In September 1985, Secret Service agents learned from an informant that several people wanted to purchase counterfeit currency. The informant, Clifford Baines, a convicted counterfeiter, had been approached by Dennis Cartwright, who said he had a backer willing to purchase supplies for a counterfeiting operation. Cartwright brought the backer, later identified as appellant Piraino, to Baines' shop. Piraino told Baines that he wanted to cut Cartwright out of the deal, and the Secret Service decided to pursue separate investigations of Piraino and Cartwright.


During the investigation of Cartwright, an undercover agent helped transport a printing press, provided counterfeit printing plates, bought the necessary paper, and provided some technical assistance to Cartwright, who printed a substantial amount of currency. Cartwright was arrested in November 1985, and the counterfeit currency was seized. Fearing that Piraino would learn of Cartwright's arrest, Secret Service agents tried several times to arrange to sell him counterfeit currency. Piraino declined to buy, and the Secret Service discontinued its investigation of him.


In January, Piraino again contacted Baines seeking to buy counterfeit currency. A meeting was arranged between Piraino and Special Agent William Wess, acting undercover as a counterfeiter, at Baines' print shop. Piraino was accompanied to the vicinity of the shop by two men later identified as appellant John B. Milam and Jack Milam. The three drove to the meeting, and the Milams waited in the car while Piraino met with SA Wess. At one point Piraino left the shop and took a sample note to the car, where all three men were observed handling it. Piraino returned to the shop and arranged to meet SA Wess later that day to buy $10,000 in counterfeit currency. He then returned to the car, and the three went to a nearby bar.
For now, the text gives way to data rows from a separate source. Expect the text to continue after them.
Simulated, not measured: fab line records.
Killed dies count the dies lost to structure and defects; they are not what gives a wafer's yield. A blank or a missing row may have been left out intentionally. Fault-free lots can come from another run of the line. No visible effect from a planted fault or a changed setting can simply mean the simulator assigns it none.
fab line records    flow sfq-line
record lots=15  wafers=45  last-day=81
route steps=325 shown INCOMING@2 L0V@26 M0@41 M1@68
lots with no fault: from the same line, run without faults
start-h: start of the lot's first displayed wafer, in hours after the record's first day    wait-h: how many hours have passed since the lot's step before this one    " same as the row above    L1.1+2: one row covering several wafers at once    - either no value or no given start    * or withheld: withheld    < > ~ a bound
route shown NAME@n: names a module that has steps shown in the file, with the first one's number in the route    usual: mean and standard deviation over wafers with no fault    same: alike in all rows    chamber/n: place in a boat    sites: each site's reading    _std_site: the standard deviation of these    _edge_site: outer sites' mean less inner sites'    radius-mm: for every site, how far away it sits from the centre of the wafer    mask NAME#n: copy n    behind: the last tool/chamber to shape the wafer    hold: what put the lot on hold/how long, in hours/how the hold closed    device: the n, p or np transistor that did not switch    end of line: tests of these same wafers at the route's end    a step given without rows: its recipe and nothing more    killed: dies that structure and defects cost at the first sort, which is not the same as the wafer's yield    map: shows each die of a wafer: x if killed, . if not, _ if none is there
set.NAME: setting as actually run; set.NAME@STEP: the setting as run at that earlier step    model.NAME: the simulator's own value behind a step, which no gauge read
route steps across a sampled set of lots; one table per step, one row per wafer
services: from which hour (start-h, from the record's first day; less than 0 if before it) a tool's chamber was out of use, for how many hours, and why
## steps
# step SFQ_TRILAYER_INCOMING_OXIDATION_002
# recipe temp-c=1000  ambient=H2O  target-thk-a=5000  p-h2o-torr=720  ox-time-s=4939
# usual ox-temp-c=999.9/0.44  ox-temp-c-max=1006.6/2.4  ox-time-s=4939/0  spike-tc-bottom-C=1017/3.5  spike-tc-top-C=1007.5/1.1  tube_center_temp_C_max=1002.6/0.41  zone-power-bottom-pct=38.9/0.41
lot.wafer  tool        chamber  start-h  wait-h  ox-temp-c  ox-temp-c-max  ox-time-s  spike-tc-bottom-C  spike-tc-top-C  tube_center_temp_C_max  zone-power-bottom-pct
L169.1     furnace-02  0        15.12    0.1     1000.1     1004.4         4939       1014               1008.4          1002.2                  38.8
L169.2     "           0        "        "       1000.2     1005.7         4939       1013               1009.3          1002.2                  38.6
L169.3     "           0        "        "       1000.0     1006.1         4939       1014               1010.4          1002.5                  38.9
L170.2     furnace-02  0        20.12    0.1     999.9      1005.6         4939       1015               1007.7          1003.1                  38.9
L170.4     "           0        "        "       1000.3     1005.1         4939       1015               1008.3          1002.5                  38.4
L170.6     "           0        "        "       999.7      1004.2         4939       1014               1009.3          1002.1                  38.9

Wess obtained $10,000 in counterfeit currency from the Secret Service office, met with Piraino, and received $1,000 in exchange for the $10,000 in counterfeit currency. Piraino was then arrested.


SA Wess then went to the bar where the Milams were waiting, approached them and asked if they were Piraino's friends. He told them Piraino was upset with the quality of the notes and would not go through with the deal unless the Milams approved them. He asked the Milams to check the quality of the counterfeit notes. John Milam was arrested as he handled the currency.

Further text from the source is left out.